In defense of victims and the justice system
As someone who practices law here in the Adirondacks, I have made a conscious decision to work on cases and the area of law of my choosing. As a former prosecutor and defense attorney in Essex County, I have seen both sides of our legal process. I can tell you from my experience that the legal system, although not perfect, provides enormous benefits for those who cannot defend or afford themselves of “legal counsel.” Much has been reported regarding assigned counsel in Essex County and the lack of local attorneys to provide this public legal service. Regardless, whether you are a local or an “out of towner” charged with a crime or even a foreign national, if needed, you will be provided with a court-appointed attorney paid for by taxpayers.
The recent guilty plea of India native Tanveer Hussain, previously charged with felony sexual abuse, is one such example of how our justice system works for victims of a crime. Like most readers of this newspaper, I have followed this case with much interest. As we all know, in our system the accused in a criminal proceeding is innocent until proven guilty. In this case, justice prevailed and the process worked.
After his arrest, the defendant was immediately provided a court-appointed attorney but eventually hired a private attorney. In full disclosure, during the summer, I was asked to consider representing the defendant. I respectfully declined and recommended other qualified attorneys.
As a mother of a two young children and a former assistant district attorney having represented victims of sexual abuse for Essex County District Attorney Sprague’s office, I can tell you that it is gut-wrenching to watch the pain on the face of a victim sitting in the same courtroom as their accuser while being asked to relive every detail of the abuse they endured.

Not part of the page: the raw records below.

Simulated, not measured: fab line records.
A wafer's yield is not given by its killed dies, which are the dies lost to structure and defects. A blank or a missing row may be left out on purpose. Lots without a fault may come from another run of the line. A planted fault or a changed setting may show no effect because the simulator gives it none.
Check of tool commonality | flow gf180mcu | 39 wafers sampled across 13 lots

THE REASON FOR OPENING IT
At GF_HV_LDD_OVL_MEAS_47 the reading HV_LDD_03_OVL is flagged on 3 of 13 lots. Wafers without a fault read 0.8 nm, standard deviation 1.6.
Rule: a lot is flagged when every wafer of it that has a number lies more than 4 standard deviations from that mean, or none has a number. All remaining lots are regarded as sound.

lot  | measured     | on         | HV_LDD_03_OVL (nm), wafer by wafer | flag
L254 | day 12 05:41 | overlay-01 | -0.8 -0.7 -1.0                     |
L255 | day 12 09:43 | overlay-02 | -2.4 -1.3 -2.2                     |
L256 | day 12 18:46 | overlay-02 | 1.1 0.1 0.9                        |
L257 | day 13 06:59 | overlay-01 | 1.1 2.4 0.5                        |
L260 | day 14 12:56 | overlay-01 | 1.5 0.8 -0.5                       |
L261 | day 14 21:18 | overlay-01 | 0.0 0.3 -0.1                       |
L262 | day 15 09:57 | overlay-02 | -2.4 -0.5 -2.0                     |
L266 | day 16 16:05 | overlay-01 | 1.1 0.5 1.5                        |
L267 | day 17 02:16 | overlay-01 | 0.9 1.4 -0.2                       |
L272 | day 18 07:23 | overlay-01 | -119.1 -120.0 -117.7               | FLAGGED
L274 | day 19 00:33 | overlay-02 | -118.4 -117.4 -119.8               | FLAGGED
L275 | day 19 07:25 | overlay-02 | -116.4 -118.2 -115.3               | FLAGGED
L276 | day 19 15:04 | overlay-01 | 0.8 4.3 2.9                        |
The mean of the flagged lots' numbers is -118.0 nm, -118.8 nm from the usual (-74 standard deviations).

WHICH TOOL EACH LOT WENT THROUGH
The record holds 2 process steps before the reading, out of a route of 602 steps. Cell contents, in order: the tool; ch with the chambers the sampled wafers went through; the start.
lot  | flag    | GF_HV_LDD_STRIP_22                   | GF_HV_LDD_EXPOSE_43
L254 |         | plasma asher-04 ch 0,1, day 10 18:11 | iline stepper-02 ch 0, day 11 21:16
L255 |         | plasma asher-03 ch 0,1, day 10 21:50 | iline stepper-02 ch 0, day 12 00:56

This case has been very emotional for those who have supported Hussein; letters to the editor and social media are proof of that. But what of the rights of the victim? It is irresponsible to refer to a 12-year-old child as “manipulative looking” or to reprimand the mother for not being a responsible parent, personal opinions of a few. Those comments are commonly referred to as “victim-shaming,” which doesn’t excuse the actions taken by a 24-year-old man and doesn’t make him a victim.
The “allegations” were confirmed by law enforcement against Hussain. According to widely reported information, the Saranac Lake village police investigated the charges with help from the state police Computer Crimes Unit in Ray Brook and had eyewitness evidence as well as evidence of electronic communications between Hussain and the victim. An Essex County grand jury was impaneled and found that there was enough credible evidence to indict and charge Hussain with a felony. That’s a powerful statement when a panel of local citizens, people without any personal stake in the outcome, review the evidence and make a decision to indict a case.
Tanveer Hussain was offered a plea deal in March of 2017 but decided to plead not guilty and go to trial, which was his right. Those supporting him expressed frustration that he was “stuck here,” but the wheels of justice turn slowly. It is not unusual for cases such as these to take several months before trial begins. There was a grand jury presentment and arraignment, for which the Office of Court Administration provided an interpreter. At some point in this process, there was a change of attorney. All of these factors contribute to required steps in the legal process.
In the end, Hussain decided to forgo the trial which he was entitled to and plead guilty to a misdemeanor charge, “endangering the welfare of a child.” Immigration and Customs Enforcement, a federal agency, has now taken over and will deport Hussain back to India. The district attorney does not have the authority to deport a foreign national. This was a national news story that clearly attracted their attention.
Today we are witnessing a long-overdue national movement to expose those who would use their power to victimize others. The justice system hopefully will work to right those wrongs; public opinion certainly has. There will be trials with attorneys and juries of one’s peers. But we must be mindful and respectful that while the accused has rights, the victim has rights as well. Sexual abuse of any nature may cause long-lasting trauma for the victim; in this case I hope the victim, her family and the community members can move on with their lives, as they should.
We live in a region with a strong tourism-based economy, which relies upon major sporting events and visitors. It is important that we make all feel welcome and safe. But we should expect visitors to act responsibly and enjoy the area with respect for those of us who live here.
Like many of us who call the Adirondacks home, I am grateful to those who protect our quality of life and keep our families safe. Many thanks for a job well done by our law enforcement agencies, in particular our District Attorney Kristy Sprague and our system of justice.
Allison McGahay is a Lake Placid lawyer and former Essex County assistant district attorney.